Police watchdog: no evidence officer passed republicans’ details to loyalist

No evidence has been found that police officers gave information about republicans to a loyalist in Ballymoney in 2016, the Police Ombudsman has said.

But Dr Michael Maguire criticised the officer responsible for losing the sensitive information, which he said had “impacted on public confidence in the police”.

A paper copy of a restricted email containing the names and addresses of six people connected to a republican band, as well as the names of a number of police officers, was found in a street in Ballymoney on March 26, 2016.

The document had been in the possession of officers who visited the home of a loyalist on official business the previous day.

It was found by an police officer who lived nearby, wedged under a wheel of his car.

The PSNI carried out a risk assessment, informed the people involved and referred the incident to the Police Ombudsman’s office for an independent investigation.

The Ombudsman’s office also received four public complaints about the incident.

Dr Maguire said his investigation did not uncover how the document went missing, but there was no evidence it happened as a result of a deliberate act.

“The circumstances of the loss of this information gave rise to understandable concerns among those named and in the community, and impacted on public confidence in the police,” he said.

“It is unclear exactly how the document came to be missing, but my investigation found no evidence that it was as a result of a deliberate act by police.

“What is clear, however, is that the officer responsible failed to take proper care of sensitive personal information.”

The investigation found that the document was printed by an officer who was due to deliver a determination on a republican band parade planned in the village of Rasharkin on March 27, 2016.

The officer and two colleagues travelled to Rasharkin, where the determination was delivered to one of the people listed in the email.

They then travelled to Ballymoney, where they visited the home of a man understood to be a loyalist, on unrelated official business.

The officer who had the email was sitting in the rear of the police car and was one of two officers who got out of the vehicle to call at the house.

When interviewed, he said the document had definitely been in the rear of the police car when they left Rasharkin.

He said he had not taken it out of the car when they went to visit the man in Ballymoney, and he could not account for how it went missing from the vehicle.

Neither he, any of his colleagues nor the man whose house they had visited in Ballymoney, recalled seeing any paperwork in the garden, street or footpath.

The officer strongly denied giving the document to the man they visited in Ballymoney.

His account was supported by a colleague who was with him during the visit and said he could account for everything the officer did at the house.

The officer who had the email before its loss denied failing to properly secure the document, stating that he considered the police vehicle to be a secure place.

He described its loss as “unfortunate” and “accidental”.
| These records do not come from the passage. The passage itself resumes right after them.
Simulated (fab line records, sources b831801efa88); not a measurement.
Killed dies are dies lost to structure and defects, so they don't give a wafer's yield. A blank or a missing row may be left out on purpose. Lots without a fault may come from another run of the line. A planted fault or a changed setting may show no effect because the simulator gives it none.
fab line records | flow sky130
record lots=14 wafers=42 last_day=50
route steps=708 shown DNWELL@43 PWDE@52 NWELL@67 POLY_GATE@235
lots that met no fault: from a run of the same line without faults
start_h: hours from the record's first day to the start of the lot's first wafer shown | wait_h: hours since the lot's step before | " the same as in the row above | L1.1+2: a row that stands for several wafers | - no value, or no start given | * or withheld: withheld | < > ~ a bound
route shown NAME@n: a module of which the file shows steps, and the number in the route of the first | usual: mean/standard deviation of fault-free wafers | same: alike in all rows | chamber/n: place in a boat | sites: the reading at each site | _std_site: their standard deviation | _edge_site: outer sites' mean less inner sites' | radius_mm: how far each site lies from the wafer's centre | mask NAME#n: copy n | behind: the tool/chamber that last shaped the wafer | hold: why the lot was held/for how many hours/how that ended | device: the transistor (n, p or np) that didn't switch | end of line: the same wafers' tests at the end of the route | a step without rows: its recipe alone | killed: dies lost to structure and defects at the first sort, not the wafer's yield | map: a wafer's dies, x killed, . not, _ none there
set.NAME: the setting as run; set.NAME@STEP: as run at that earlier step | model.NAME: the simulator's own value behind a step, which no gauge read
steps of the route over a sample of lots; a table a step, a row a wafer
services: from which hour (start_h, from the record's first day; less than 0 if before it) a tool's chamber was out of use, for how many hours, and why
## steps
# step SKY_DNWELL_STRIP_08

Following the investigation Dr Maguire submitted a file to the Public Prosecution Service (PPS).

However, the PPS found there was not enough evidence to prosecute.

Dr Maguire then recommended to the PSNI that the officer should be disciplined for breaching the Police Code of Ethics by failing to maintain the confidentiality of personal information, and by bringing discredit on the police service.

After considering the file, the PSNI’s Disciplinary Branch decided to address the failings under performance regulations.